Eric and I had it pretty easy when it came to finding our reception hall. Having our wedding in a small town meant that there was limited selection. After going around and seeing a few places the one that fit our theme of “fall-rustic-wood-lodge-lumber-jack-wedding” was actually the nicest and cheapest (jackpot!). The place we picked is a mill from 1870 that has been completely redone and turned into an inn and restaurant. Each room is made from a different type of wood (a lumberjack’s dream, no?), there’s a gorgeous sunroom, pond, forest, etc. Exactly what we had pictured! They provide the catering so we wouldn’t have to find someone ourselves. This is going to be easy!
We met with them a second time to finalize details and go over costs (scary!). We have a very specific budget and are trying very hard not to go over so we knew we would have to be good negotiators. The thing with negotiating prices is you can’t be ridiculous or you won’t be taken seriously, but you also don’t want to be a mouse or you could be taken advantage of.* Before going into the meeting we knew the venue was going to be $100 to rent and the catering was $24 a plate (they only offer buffet style, but we have no problem with that especially because the price per plate would probably be astronomical if there were waiters). After attending a few friends weddings one thing we found ridiculous was that there was always a desert and a wedding cake that NO ONE ends up eating! We decided to ask if the desert could be cut in order to make the price per plate cheaper, which, we thought, was a pretty fair negotiation. We thought they would take off maybe $2 per plate, but decided not to suggest that and see what they come up with if they would even cut the desert (you never know if they would offer more so wait to see what they say). We were in luck! They were fine with cutting the desert and they even took $4 off a plate! We felt very satisfied with our negotiating skills!
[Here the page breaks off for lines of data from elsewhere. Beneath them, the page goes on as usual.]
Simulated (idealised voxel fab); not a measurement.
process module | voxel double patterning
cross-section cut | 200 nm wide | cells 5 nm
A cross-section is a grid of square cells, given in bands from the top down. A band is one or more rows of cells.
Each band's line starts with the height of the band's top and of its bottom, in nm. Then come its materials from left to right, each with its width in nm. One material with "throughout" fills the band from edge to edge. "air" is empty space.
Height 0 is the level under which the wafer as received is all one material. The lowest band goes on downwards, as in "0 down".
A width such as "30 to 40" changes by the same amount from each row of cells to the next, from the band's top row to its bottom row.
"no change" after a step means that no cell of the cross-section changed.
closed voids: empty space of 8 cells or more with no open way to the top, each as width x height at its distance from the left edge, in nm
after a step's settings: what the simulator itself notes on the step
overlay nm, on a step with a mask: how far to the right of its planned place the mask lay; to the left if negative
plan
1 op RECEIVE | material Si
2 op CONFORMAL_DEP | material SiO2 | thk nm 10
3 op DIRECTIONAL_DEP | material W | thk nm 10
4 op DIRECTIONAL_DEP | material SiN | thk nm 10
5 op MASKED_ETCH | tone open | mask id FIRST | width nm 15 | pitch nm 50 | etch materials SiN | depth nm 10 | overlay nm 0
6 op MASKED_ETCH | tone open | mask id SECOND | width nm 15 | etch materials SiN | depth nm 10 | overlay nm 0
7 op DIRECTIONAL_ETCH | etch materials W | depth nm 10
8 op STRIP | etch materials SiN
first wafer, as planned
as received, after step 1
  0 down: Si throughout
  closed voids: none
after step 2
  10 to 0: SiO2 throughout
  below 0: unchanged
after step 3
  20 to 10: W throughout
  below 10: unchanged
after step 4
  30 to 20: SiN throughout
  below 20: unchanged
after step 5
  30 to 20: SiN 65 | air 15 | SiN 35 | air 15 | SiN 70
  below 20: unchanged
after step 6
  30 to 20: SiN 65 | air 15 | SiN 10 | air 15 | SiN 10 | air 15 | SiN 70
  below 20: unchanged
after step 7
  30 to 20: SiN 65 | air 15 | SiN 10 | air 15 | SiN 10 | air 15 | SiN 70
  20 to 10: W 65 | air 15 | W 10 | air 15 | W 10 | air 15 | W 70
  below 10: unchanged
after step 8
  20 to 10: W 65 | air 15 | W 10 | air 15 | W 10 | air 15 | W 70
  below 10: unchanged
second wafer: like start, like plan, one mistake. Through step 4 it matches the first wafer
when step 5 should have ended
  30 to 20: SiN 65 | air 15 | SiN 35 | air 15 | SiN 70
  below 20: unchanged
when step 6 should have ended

The hidden costs. Ok, they weren’t actually hidden, just things we didn’t think of or that were addressed in our first run through of the place. Linens, bar tender, wine for dinner all cost money (who would think!). There was no negotiating these as the cheapest bottle of wine is the cheapest and their liquor license only allows for them to serve (so we can’t bring our own bottles and pay a corking fee. Something for you to think about though as many reception halls are licensed for this. Our venue isn’t because they’re more a restaurant with a private room so they never thought of a corking license). The bar tender is also a set fee ($20 an hr), but where we saved was choosing the cash bar option rather than the open bar (we definitely can’t afford a $3000 bar tab at the end of the night. Eek!). Lastly, the linens. It was kind of a disappointment to find out we have to pay for linens, because they changed this rule between our first and second meeting. In their defence their linens are extremely old (and they only have one set) so they’re not in very good shape. Because of this they decided to hire an outside company which we rent from and it’s not all that expensive (around a $1 a table cloth) and you can choose from a hundred colours where their linens were only white. I am definitely happier with clean $1 cloths than dirty ones for free.
*Speaking of being taken advantage of a friend of mine works at a bakery and a basic vanilla cake for a party starts at $200 and for a wedding starts at $400. Just shows you how inflated the wedding industry is!